I have a pressure barrel of pilsner (Munton's premier range). I have drawn off a few pints over the last couple of weeks, but still very flat. It is a good month since I transferred it from the FV to the barrel and primed with brewing sugar.

Should I open it up and chuck in some more sugar? If so how much?

Or is there anything else I need to do.

I moved it to the garage (cooler than the house) at about 14 days in the barrel at warm room temp.
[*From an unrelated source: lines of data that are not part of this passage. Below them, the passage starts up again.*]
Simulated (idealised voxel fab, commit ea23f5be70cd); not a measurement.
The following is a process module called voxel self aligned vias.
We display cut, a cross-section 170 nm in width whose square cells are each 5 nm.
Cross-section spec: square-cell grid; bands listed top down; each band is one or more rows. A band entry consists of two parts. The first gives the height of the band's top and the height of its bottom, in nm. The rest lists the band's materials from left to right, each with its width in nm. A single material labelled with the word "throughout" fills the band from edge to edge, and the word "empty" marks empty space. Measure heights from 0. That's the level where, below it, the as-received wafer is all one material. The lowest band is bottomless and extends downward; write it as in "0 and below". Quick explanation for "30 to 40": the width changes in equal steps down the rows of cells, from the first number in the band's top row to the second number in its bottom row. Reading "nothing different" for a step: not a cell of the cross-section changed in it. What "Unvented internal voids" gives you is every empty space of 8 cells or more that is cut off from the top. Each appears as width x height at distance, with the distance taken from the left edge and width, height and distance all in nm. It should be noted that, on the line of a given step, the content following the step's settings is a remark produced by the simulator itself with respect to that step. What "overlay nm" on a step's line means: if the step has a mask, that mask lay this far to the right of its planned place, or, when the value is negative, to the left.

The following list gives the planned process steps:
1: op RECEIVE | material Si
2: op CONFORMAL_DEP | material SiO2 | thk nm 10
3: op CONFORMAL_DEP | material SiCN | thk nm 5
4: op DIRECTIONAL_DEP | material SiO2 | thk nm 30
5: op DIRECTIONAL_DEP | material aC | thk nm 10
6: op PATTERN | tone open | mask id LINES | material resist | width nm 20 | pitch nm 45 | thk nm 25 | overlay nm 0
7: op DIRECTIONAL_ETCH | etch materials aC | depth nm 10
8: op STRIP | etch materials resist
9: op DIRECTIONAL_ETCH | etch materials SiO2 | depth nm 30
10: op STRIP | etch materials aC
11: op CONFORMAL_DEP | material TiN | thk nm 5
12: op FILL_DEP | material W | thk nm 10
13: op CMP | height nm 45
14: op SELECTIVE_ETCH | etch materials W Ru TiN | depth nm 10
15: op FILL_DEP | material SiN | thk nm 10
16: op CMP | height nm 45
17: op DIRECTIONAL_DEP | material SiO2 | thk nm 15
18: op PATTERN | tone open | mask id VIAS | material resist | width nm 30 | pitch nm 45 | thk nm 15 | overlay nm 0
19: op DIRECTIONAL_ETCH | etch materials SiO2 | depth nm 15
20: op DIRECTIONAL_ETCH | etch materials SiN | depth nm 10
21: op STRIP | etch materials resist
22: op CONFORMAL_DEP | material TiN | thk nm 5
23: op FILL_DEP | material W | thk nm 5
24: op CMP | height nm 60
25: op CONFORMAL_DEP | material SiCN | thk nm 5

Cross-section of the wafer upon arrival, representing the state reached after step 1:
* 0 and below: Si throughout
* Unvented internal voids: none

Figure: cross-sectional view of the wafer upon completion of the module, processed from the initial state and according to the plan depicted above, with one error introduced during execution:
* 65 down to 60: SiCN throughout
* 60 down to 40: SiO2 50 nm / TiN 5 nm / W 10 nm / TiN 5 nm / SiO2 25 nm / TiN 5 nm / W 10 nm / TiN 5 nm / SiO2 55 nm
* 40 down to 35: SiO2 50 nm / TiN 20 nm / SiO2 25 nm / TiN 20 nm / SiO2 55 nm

It also tastes very thin and watery.

Help please!!

Cheers

Steve
 
So what temperature as it been at and for how long. In my experience pressure barrels haven't held pressure, you want a Pilsner highly carbed so perhaps not the best thing to use. Did you check all the seals?
 
So what temperature as it been at and for how long. In my experience pressure barrels haven't held pressure, you want a Pilsner highly carbed so perhaps not the best thing to use. Did you check all the seals?

Hi Leon

It was at about 20 degrees for two weeks, the three weeks at around 16 degrees.

No leaks from the PB.

Cheers

Steve
 
Update:

It is all a matter of time, it seems.

Pleased to report a significant improvement in mouthfeel and a degree of carbonisation. The bubbles on the tongue make a massive difference, even if the bubbles are merely tickles rather than pops!